Flight testing of the Boeing F/A-18E/F has reached the half-way point and demonstrated the aircraft's immunity to the "falling-leaf" departure problem which it suffered by earlier models, according to the test team reporting at the 41st Society of Experimental Test Pilots meeting in Beverly Hills, California, on 25-26 September.

The falling-leaf control problem crops up on current F/A-18 models when the aircraft leaves controlled flight at high angles of attack (AoA). The aircraft is known to enter an in-phase yawing-and-rolling motion which reduces pilot-recovery time and has led to several crashes. The F/A-18E/F integrated test team, which notched up its 1,000th flight on 12 September, made investigation of any falling-leaf susceptibility one of its top handling priorities.

F/A-18E/F project pilot Fred Madenwald says that the team knew it had "-got rid of the falling-leaf characteristic" during phase two of a three-phase effort with aircraft E-4, one of seven dedicated test F/A-18E/Fs. Other goals of the high AoA tests with the E-4 included high departure-resistance, roll performance with a centreline tank as good as that of the F/A-18C/D without a tank, and no AoA limits with air-to-air missiles.

Phase one concentrated on single-axis rolls at high positive AoA, demonstrating "good departure resistance and good roll capability above 30-35 degrees". It also revealed sluggish roll rates at 20-25 degrees AoA, however, and a slow reset from large negative-g AoA. Flight-control-software modifications have been developed to solve these problems, and similar solutions are being looked at to cure "poor flying qualities in manual spin-recovery mode" between 25 and 40 degrees AoA.

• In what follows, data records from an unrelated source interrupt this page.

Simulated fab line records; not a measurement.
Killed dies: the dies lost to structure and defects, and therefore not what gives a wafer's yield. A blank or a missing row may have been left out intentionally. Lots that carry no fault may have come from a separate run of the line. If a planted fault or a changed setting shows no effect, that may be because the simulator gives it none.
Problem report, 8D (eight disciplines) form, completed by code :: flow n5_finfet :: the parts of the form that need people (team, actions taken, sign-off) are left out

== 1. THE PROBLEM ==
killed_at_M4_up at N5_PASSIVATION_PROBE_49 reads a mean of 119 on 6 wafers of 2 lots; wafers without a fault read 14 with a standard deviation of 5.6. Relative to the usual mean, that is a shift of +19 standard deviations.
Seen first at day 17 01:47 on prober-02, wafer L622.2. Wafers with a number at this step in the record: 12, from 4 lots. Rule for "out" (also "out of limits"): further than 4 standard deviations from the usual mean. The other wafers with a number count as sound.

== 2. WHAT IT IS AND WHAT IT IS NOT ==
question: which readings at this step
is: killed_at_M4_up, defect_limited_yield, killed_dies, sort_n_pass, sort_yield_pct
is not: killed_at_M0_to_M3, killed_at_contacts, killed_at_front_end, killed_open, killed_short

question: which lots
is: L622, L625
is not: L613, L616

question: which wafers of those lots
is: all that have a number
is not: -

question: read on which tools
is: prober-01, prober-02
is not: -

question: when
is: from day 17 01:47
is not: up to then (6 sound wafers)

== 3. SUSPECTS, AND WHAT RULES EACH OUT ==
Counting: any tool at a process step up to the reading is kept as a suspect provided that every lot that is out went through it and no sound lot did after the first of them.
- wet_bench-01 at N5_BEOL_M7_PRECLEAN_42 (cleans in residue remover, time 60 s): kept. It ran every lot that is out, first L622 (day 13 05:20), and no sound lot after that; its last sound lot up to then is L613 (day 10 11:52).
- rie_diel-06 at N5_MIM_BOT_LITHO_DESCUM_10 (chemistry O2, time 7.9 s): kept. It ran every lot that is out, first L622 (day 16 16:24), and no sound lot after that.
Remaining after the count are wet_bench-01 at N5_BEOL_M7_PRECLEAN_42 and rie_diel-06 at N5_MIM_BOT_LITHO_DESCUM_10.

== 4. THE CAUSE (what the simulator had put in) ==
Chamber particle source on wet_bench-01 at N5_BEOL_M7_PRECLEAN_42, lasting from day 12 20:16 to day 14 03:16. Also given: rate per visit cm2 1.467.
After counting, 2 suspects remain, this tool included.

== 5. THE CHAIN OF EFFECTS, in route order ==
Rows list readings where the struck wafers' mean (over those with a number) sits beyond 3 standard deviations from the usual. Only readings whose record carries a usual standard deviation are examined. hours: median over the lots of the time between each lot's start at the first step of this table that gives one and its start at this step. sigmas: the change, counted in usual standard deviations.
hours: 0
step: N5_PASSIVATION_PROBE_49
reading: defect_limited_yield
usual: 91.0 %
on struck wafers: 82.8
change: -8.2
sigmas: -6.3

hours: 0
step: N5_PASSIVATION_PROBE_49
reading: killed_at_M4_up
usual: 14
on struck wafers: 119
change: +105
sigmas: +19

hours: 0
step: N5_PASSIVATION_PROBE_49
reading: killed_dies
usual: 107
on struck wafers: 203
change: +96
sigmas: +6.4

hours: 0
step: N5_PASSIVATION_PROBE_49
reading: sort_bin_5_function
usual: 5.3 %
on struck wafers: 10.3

Phase two concentrated on spins and validating recovery techniques. "We have 53 spins under our belt," says Madenwald, who adds that recovery techniques work and engine performance was good throughout, with the exception of "-pop stalls at negative g which were deemed not serious".

Phase three looked at tactical manoeuvres with aggravated control inputs in attempts to force the aircraft to depart from controlled flight. "With most inputs it was departure resistant, but in one case, with the stick in the aft corner, we went to 85í-yaw rate and a -3.7g spike," says Madenwald.

The flight-control laws have been changed to eliminate this loophole. The team plans to complete "clean" spins this month and will move into spin testing with stores early in 1998.